“So much scandal is swirling around President Obama that it was hard to spot what must be the biggest strategic error of the week,” the New York Sun opines, “his warning to Prime Minister Cameron that if Britain leaves the European Union it could lose clout in Washington. The story ran in few, if any, places other than the London Financial Times, which featured on page one a picture of Messrs. Cameron and Obama in the Oval Office:
The headline read, “Obama warns Cameron that Britain would lose influence in the US if it pulls out of EU.”
Who in the world came up with that brainstorm? The idea seems to be, as the FT quotes Mr. Obama as articulating it for Mr. Cameron, that Britain’s membership in the EU is “an expression of its influence and its role in the world.” The president advised Mr. Cameron, in public statements yesterday, to try to “fix what’s broken” in the European Union rather than pull out. In context that’s an intervention by Mr. Obama into Britain’s domestic political situation, where a fast-growing political party is challenging Mr. Cameron’s government over the issue of Europe.
The challenger is the United Kingdom Independence Party. It was founded in 1993 in the wake of the Maastricht Treaty, which led to the creation of the European Union and the Euro. For years a marginal group, with a libertarian streak, UKIP has been surging lately. It has helped box Mr. Cameron in to promising a referendum on whether Britain should stay in the European Union, and if recent polls are an indication, there’s a fair chance that Britons would decide to exit the socialist satrapy that has been set up in the years since Maastricht.

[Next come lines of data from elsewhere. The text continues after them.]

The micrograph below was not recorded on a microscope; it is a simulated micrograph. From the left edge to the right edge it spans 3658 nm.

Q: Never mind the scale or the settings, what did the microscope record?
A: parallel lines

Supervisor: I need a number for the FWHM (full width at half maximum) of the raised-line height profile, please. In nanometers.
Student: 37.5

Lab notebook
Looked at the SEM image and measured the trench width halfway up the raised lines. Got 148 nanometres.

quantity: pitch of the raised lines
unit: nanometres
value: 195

So when did it become American policy to set itself against the British voters? A British exit — known as “Brexit” in British shorthand — ought to be seen as an opportunity for America. These columns have been making this point for some years, urging the idea that an exit of Britain from the EU would present a chance to forge something substantive out of the “special relationship” that Britain and America are supposed to enjoy. It’s a situation that calls for creative thinking in the White House and the State Department.
As James C. Bennett and Iain Murray noted in the Wall Street Journal in 2o11, a savvier president would have offered England a membership in NAFTA, if it departed from the EU.